Latino and Hispanic people have played a significant role in struggles for racial, economic, and climate justice. In observance of Hispanic Heritage Month, our Senior Policy Analyst for Climate Justice, Catalina Gonzalez, reached out to several Latino advocates and organizers working on the frontlines of climate justice campaigns. The first post in this series, a reflection on the history of Hispanics and Latinos in social movements, can be found here. Today, we are sharing a response from Jose Coronado-Flores of CASA of Maryland.
I carry my Guatemalan roots everywhere I go and within everything I do. My Guatemalan culture is among the most special in the world. We are a country and culture that value and uplift the cultural exchange between the First Nations of the country and the Spanish culture brought over through Spanish colonization. My heritage is full of writers like Miguel Ángel Asturias, activists like Rigoberta Menchú, and an extensive history of poets and astronomers.
During this month, I am reflecting on the history of my country and what it means to become Guatemalan American. Though I was born in Guatemala, the United States has been my home for 23 of my 27 years on Earth. Not only that, but I have not been back since 1997. My heritage is written in my name and body, but, at this point, my values, customs, and habits are far more American than Guatemalan. I am always searching for the balance between authenticity and exploration of a culture that is both far away yet within me.
Justice for my community has always been at the forefront of my life goals. When I was a teenager living in Holiday, FL, I noticed how we were a small part of the population, but almost all of us lived in neglected areas and generally lower quality housing. I also noticed differences in how “Americans” treated us. My family would be scolded by xenophobic people for speaking Spanish in public. We were neglected in school. I recall how my kindergarten teacher would tell me I had an extended nap time when she taught my classmates how to read and write, leaving me to fall behind. It wasn’t until a Hispanic teacher taught me to read and write before school three days of the week.
All of the things I noticed fueled my passion to be a fierce driver of systemic change for my community and beyond. Currently, I work as a policy analyst and lobbyist for housing, environmental, and immigrant justice — all topics that disproportionately impact Hispanic communities. My job at CASA, an immigrant advocacy and services organization that started in the community to which my family has had long ties and residence, has allowed me to flex, tap into, and utilize my Hispanic heritage. From improving the housing quality through structural improvements of affordable housing and decarbonization all the way to advocating with Guatemalan immigrants at the White House asking for a Temporary Protected Status designation for Guatemala, my job is wholly focused on improving the lives of the Hispanic and immigrant community at large.
Of all the issues on which I work, the most pressing and meaningful to me is my work on environmental justice. Among the realizations I had in my adolescence about the conditions many in the Hispanic community face, I noticed how our neighborhoods were often polluted, industrial, and very fenced off. As I started my environmental justice advocacy, I quickly realized that pollution, dirty energy, waste, corporate oligopolies, and the everyday grime of poor communities was directly tied to environmental harms that we disproportionately feel. Our communities should not be the default places where landfills, industrial sites, dirty energy plants, and more are located. Our communities should also not be plagued with faulty and inefficient buildings and harmful gas infrastructure. I’ve learned that to “clean up” my community and others like it, we must commence with addressing environmental harm, which impacts every aspect of our lives.

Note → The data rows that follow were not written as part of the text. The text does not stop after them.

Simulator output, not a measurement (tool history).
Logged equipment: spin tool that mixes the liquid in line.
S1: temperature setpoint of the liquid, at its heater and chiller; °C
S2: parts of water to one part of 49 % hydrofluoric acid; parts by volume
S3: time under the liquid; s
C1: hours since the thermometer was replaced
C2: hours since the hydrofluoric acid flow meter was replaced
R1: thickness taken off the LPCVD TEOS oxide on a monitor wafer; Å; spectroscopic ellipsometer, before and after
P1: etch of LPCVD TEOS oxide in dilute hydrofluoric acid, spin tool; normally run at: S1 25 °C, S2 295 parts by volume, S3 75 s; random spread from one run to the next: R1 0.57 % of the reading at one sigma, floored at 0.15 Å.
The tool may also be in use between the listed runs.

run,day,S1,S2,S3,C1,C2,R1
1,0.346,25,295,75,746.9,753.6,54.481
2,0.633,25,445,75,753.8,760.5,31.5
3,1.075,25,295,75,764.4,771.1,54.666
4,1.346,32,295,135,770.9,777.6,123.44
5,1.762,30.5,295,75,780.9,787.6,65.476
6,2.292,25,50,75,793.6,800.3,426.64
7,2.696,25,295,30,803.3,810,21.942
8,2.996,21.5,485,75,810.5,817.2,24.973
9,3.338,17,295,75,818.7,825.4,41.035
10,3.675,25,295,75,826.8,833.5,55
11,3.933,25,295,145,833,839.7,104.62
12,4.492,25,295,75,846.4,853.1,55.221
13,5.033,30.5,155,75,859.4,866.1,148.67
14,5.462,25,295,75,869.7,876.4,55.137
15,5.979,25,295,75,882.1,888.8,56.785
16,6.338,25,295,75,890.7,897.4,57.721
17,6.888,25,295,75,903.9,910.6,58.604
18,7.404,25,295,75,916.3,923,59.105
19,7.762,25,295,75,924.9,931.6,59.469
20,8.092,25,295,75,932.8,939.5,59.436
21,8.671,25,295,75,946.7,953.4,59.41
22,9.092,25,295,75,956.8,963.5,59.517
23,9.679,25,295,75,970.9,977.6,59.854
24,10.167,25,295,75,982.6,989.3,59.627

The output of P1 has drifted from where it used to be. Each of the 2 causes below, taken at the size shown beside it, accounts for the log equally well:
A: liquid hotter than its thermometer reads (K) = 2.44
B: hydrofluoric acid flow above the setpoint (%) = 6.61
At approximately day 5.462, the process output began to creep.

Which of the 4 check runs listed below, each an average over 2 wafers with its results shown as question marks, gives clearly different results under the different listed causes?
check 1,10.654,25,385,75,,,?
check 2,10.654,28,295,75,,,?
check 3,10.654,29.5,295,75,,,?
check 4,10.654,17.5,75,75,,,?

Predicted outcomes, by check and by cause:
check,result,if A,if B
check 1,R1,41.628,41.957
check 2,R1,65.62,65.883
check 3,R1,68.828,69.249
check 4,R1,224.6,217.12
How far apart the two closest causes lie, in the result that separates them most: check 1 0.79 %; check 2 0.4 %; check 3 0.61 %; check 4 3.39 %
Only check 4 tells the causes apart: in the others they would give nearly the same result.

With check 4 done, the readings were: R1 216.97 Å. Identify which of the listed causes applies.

Though my passion for environmental justice spawned recently in my career, I know it has always been locked within my cultural identity. Guatemalans fiercely protect their environment by fighting aggressive development and respecting the many Mayan nations’ co-existence with the environment. Guatemalans protect and exalt Mother Nature, which makes it intuitive for us to not only love and respect each other but see ourselves as part of a larger ecosystem of symbiotic living beings.
This Hispanic Heritage Month, I want others to draw from the most authentic roots and aspects of our culture. For those beyond the community, we desperately need you to challenge anti-immigrant rhetoric and see the value our community holds in the United States, regardless of how we got here and what keeps us in the U.S.